If some streaming sessions fail on decommission, decommission hangs
-------------------------------------------------------------------
Key: CASSANDRA-3730
URL: https://issues.apache.org/jira/browse/CASSANDRA-3730
Project: Cassandra
Issue Type: Bug
Components: Core
Affects Versions: 1.1
Environment: FreeBSD
Reporter: Vitalii Tymchyshyn
Currently cassandra do not handle StreamOutSession fails, e.g.:
// Instead of just not calling the callback on failure, we could have
// allow to register a specific callback for failures, but we leave
// that to a future ticket (likely CASSANDRA-3112)
if (callback != null && success)
callback.run();
This means that if during decommission a node that receives decommission data
fails or (my case) the node that tries to decommission becomes overloaded, the
streaming session fails and decommission don't know anything about this. This
makes it hard to decommission overloaded nodes because I need to restart the
node to restart decommission.
Also I can see next errors because of streaming files try to get streaming
session that is closed by gossip:
ERROR [Streaming to /10.112.0.216:1] 2012-01-11 15:57:28,882
AbstractCassandraDaemon.java (line 138) Fatal exception in thread
Thread[Streaming to /10.112.0.216:1,5,main]

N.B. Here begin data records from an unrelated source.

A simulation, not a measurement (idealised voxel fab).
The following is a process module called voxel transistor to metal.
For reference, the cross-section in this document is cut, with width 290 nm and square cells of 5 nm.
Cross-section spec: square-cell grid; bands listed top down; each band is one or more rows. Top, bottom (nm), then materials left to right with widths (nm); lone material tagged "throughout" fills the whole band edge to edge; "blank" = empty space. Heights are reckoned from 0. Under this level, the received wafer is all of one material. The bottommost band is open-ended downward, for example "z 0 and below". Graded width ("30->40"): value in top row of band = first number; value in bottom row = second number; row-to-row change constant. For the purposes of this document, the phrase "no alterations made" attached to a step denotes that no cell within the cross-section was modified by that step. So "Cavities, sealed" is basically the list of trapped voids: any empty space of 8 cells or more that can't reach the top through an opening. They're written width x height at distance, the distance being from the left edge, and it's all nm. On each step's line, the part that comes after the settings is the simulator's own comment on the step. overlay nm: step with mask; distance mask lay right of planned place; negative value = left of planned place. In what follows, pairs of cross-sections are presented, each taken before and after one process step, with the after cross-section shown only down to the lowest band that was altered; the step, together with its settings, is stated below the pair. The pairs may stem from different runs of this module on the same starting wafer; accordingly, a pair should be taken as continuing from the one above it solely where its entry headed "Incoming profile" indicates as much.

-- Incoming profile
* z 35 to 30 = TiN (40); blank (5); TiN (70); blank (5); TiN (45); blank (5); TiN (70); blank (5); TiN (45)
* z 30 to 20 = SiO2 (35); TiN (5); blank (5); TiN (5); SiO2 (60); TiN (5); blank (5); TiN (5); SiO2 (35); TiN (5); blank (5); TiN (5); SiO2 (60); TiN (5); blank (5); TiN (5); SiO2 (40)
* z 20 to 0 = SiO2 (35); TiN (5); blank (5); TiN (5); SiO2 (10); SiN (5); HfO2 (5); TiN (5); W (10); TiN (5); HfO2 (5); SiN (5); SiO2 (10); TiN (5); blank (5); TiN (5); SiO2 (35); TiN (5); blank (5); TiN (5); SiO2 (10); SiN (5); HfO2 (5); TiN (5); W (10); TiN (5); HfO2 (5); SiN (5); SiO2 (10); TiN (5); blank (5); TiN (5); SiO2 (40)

java.lang.NullPointerException
at
org.apache.cassandra.streaming.FileStreamTask.runMayThrow(FileStreamTask.java:97)
at
org.apache.cassandra.utils.WrappedRunnable.run(WrappedRunnable.java:30)
at
java.util.concurrent.ThreadPoolExecutor.runWorker(ThreadPoolExecutor.java:1110)
at
java.util.concurrent.ThreadPoolExecutor$Worker.run(ThreadPoolExecutor.java:603)
at java.lang.Thread.run(Thread.java:679)
--
This message is automatically generated by JIRA.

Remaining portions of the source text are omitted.